Exam regulators will not be able to guarantee the quality of marking of this year's key stage 2 Sats because of the rush to find a new company to run the tests following last year's shambles.
The Qualifications and Curriculum Authority has told the Government that the system provided by the new contractor, Edexcel, will limit its ability to respond to any marker mistakes.
It has also warned ministers that there will no opportunity to test the new Sats system fully and that it could be vulnerable to a campaign of industrial action aimed at undermining the tests.
The admissions came to light in a letter to Ed Balls, the Schools Secretary, written in November outlining the emergency arrangements to bring in Edexcel after the American firm ETS had its five-year contract prematurely terminated.
Sir Ken Boston, the QCA chief executive, was suspended on full pay last month when the report of an inquiry into the problems was published. He writes: "Due to the use by Edexcel of a paper-based management and information system, there will be delays and lags in providing information on marker performance. This will limit the ability to respond to any shortfalls in marker performance."
Last month's Sutherland inquiry into the ETS debacle exonerated markers, but recommended that they and teachers should be given more say in marking from 2009.
The troubles last summer delayed results for 1.2 million pupils and left schools and markers frustrated by disorganised training, multiple computer glitches, missing scripts and a failing helpline.
Sir Ken told ministers that if there were any problems, particularly during 2009's "crucial, short" marking period, the only option would be to delay the Sats results for a second consecutive year.
His letter warns in three separate places that the July 7 delivery deadline for marked papers could be missed because of the "very significant nature of all the risks involved".
The QCA also says it does not have all the powers it wanted to supervise Edexcel in the Pounds 25m contract and will only have a limited ability to step in if things go wrong.
The high risks stem from only having nine weeks to find a new contractor and carry out a procurement process that usually takes between 9 and 12 months.
Half of the initial six bidders withdrew because they were either concerned about meeting the requirements in such a short time or felt the level of risk they faced was unacceptable.

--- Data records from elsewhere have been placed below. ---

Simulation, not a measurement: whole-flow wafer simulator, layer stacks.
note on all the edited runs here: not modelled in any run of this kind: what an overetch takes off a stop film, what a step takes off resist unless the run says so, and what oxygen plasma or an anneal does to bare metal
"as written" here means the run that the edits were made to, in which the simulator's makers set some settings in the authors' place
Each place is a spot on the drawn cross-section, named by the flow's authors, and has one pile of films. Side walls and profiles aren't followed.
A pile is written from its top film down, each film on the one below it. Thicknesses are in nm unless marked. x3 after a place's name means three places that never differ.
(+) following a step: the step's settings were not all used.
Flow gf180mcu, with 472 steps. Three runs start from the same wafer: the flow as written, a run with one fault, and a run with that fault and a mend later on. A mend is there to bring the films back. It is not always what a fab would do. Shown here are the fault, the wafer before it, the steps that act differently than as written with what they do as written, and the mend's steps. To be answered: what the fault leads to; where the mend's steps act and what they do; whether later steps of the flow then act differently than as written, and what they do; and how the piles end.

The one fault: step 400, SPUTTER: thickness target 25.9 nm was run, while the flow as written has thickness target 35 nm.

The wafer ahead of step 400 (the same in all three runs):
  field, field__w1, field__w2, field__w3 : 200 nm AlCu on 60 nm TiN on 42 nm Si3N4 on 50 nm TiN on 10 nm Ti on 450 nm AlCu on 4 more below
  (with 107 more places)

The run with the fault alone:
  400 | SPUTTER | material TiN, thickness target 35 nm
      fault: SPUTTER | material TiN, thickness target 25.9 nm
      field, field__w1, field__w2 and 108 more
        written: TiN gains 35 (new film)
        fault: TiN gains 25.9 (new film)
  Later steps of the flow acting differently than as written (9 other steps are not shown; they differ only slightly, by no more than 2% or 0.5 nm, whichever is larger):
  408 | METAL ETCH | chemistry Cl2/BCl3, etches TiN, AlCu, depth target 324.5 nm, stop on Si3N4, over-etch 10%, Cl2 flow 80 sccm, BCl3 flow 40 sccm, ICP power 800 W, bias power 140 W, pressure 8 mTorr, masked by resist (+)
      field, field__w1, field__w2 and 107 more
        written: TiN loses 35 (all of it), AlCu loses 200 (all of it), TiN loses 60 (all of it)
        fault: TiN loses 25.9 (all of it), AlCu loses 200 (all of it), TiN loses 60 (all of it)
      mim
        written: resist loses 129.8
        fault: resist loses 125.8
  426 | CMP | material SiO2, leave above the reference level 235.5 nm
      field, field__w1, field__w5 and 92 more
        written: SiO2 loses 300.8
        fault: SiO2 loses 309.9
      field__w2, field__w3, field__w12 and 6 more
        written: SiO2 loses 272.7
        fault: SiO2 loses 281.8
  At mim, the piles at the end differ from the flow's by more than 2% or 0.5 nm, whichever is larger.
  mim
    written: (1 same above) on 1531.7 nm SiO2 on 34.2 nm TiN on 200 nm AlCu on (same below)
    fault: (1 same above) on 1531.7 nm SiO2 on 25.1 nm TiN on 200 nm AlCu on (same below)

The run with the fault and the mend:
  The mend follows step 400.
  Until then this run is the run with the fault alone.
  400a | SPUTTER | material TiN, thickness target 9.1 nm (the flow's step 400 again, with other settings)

"We will not be in the same strong position as with the ETS contract," Sir Ken warns. "The lack of other solid bidders has worked against us."
Mr Balls wrote back on December 8 urging the QCA to provide reassurance that Edexcel's system would work.
But Sir Ken told him: "It is important that I re-emphasise to you that the risks in this process are high. In the restricted time available to us it will not be possible to develop mitigations to the level that either you or I would wish."